2.  I have visited the NFPF Web site and I have learned a little more
about the administation of the effort...EXCEPT THE FOLLOWING:
        1.  To what extent is the job getting done...number of films
        restored so far, number in-hand we KNOW need restoration?
        2.  How much money has been collected and what is the
        target figure? (I am aware of the Academy of Motion Picture Arts
        and Science's $250,000 donation.)
        3. Who is actually doing the preservation, who
        selected the facility, and are cost distribution figures
        4.  Who is the NFPF Chair of the Board?
        5.  Are the films being digitized after they are restored?
I       6.  What month in 1998 will the NFPF Grant Program begin?
        7.  Is the governmental matching funds arrangement in place now?

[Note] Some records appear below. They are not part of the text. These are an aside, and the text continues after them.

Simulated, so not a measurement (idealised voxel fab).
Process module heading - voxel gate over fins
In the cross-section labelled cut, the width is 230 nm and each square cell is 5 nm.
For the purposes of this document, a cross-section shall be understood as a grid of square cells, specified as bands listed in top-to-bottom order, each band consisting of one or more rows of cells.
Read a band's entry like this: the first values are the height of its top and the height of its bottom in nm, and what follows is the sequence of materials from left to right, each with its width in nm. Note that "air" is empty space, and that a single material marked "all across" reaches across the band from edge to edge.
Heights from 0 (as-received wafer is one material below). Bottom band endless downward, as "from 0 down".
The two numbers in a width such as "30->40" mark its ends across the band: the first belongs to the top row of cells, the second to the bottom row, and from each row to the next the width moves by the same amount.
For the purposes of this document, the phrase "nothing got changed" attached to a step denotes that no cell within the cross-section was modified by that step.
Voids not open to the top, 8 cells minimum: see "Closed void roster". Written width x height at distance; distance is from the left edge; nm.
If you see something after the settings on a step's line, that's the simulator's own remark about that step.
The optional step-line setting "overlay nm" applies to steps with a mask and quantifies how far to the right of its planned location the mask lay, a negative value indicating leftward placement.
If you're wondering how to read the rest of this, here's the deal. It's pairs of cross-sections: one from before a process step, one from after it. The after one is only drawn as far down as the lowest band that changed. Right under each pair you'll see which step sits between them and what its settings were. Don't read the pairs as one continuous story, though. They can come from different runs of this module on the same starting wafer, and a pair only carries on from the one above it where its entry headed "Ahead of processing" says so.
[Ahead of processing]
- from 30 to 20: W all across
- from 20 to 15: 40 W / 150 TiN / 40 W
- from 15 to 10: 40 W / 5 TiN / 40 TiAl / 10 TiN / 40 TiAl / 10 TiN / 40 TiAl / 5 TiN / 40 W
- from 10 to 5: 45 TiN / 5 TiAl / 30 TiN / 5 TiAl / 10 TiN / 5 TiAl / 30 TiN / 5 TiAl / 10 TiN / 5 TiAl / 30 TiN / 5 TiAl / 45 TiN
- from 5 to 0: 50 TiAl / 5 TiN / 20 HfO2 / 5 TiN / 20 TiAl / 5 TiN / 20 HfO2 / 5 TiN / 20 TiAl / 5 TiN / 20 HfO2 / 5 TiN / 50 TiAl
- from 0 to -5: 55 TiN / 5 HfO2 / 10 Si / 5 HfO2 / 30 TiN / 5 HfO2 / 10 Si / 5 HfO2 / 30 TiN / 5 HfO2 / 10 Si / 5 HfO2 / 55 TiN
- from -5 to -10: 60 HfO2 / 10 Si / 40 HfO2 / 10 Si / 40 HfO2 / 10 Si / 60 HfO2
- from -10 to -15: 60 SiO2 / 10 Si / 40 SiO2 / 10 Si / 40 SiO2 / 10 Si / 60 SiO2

Thanks for reading my post.
I look forward to your response.
Irene Upshur
On Wed, 11 Feb 1998, Cynthia Bussiere wrote:
> Irene's Bottom Line:
> <<   BOTTOM LINE:    Hey a film...
>        sell one of your villas.   >>
> As Chris has pointed out, Martin Scorsese has done more than his
> share of work (and spent more than his share of money) on behalf
> of film preservation.  Scorsese's work includes serving as a current
> member of the National Film Preservation Board (NFPB).  With his
> colleague Arthur Hiller, he sits on the NFPB as a representative of
> the Directors Guild of America.
> Additionally, Scorsese was highly instrumental in the 1997
> re-release and restoration of _Contempt_.  Work on the film
> included restorative work on the multi-lingual soundtrack and
> the primary colors of the Bardot nude scene at the beginning
> of the film.  Scorsese has a major credit (something like
> "Martin Scorsese Presents") in the opening titles of the
> re-released and newly-restored film.
> Apart from the Scorsese issue, Irene's post raised other
> issues of private sector responsibility for film preservation.
> The newly created National Film Preservation Foundation
> (NFPF) is aimed specifically at the private sector.  As a
> 501(c)(3) corporation, the NFPF is a non-profit organization
> to which donations---monetary as well as in-kind---by individuals
> and business entities are *tax deductible* as charitable
> contributions.  Thus, the Foundation was established not
> only as a means to raise film preservation funds from the
> private sector of the American economy but also as an
> incentive to the donation of private funds for national film
> preservation efforts.
> Private sector efforts notwithstanding, Chris has stated the
> case for government-sponsored film preservation at the
> national level.  The restoration process is not only expensive;
> it is also extraordinarily time-consuming and labor-intensive.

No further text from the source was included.